Jubilation Foundation Organizational Grantees
Downtown Greens - Fredericksburg, VA
Founded in 1985, Downtown Greens is an out-reach facility which stimulates personal and community growth by involving individuals in a community garden, a 3 acre area (formerly used as a neighborhood dump) located in a low-income housing district. This grant will help build community through support Marenje, a children's outdoor performance marimba group. Classes will be twice a week, from November 2007 through March 2008. Money will be used to pay for instructors, marketer, videographer, a bass marimba and T-shirts, bringing sonic goodness to their little paradise.

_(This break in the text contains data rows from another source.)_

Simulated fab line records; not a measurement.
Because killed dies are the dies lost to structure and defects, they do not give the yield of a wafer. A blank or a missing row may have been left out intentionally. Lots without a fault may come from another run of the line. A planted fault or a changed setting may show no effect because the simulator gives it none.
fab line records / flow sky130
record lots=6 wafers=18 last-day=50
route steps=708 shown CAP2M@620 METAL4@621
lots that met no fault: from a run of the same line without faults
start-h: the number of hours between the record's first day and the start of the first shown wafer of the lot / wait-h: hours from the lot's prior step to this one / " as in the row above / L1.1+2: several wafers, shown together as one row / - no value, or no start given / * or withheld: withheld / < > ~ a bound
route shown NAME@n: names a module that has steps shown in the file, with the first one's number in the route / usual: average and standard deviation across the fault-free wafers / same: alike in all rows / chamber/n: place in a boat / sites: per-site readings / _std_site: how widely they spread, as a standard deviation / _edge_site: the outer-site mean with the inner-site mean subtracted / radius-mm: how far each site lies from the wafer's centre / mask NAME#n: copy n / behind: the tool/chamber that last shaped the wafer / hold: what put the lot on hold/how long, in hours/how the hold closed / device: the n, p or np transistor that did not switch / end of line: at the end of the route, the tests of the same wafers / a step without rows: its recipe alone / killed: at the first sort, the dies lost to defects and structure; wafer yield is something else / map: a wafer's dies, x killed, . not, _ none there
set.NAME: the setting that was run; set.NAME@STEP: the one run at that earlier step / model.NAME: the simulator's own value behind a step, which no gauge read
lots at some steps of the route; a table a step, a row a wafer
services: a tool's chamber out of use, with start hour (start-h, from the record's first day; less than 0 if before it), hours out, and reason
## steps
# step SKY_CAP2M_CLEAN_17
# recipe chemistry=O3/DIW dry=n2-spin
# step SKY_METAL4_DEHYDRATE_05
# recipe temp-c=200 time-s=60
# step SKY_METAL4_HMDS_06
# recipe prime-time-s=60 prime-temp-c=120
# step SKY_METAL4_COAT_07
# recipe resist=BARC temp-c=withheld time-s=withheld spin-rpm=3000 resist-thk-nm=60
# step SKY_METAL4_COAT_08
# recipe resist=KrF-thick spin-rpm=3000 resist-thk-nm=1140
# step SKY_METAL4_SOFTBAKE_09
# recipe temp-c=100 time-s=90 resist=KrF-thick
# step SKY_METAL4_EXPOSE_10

Turning the Wheel - national program based in Boulder, CO
Since 1989, Turning the Wheel has worked with youngsters of diverse backgrounds, often inner-city and "last chance" high schools, to encourage creative self-expression using dance and theater as teaching tools, as experts work with non-experts in residencies over a several weeks to several months period. This grant will expand Turning the Wheel's outreach in Missoula, MT, Lawrence/Andover, MA, and Cedar Rapids, IA, with the communities' production of Nearly Invisible.
Roots of Music - New Orleans, LA
The Roots of Music has a vision of great proportions, matching the need in New Orleans. Despite its place in the U.S. as the headwaters for jazz, there are no current programs to address the need for consistent, year-round instruction for children 9-14 with no prior training. With a two pilot programs under their belt, Roots is offering an after-school program for the 2008-09 school year, 2 hours per week per day, aiming for 3 levels of instruction, with advanced students auditioning for the citywide Root Crusaders marching band, creating a ripple effect of joy as they march with the Krewe of Bacchus in Mardi Gras 2009. This $10,000 grant will go to pay for teachers.
Ethos Music Center - Portland and rural Oregon
The mission of Ethos Music Center is to promote music and music-based education for youth in underserved communities. Through strategic community partnerships, Ethos has reached thousands of students through work at their headquarters in Portland and through two programs: Music Corps, an urban outreach that sets up after-school classes, workshops at schools and community centers, and Music Across Oregon, bringing year long residencies to rural schools throughout Oregon. This grant will support in-school music camps in the towns of Boardman, Irrigon, and Elkton and two week-long residencies in Portland.
Attitudinal Healing - Oakland, CA
Founded in 1989, Attitudinal Healing works to eliminate violence by supporting creative and educational programs in West Oakland. One of its founders is Kokomon Clottey, drummer, Ghanian and author of Mindful Drumming, who also directs the ArtEsteem program which served approximately 3,000 children in the 2007-2008 school year. With this grant, they will expand their Cultural Arts program: purchase 50 drums, 100 uniforms and provide 25 weeks of drumming skills and emotional literacy for 100 students, working toward synchrony and inclusion.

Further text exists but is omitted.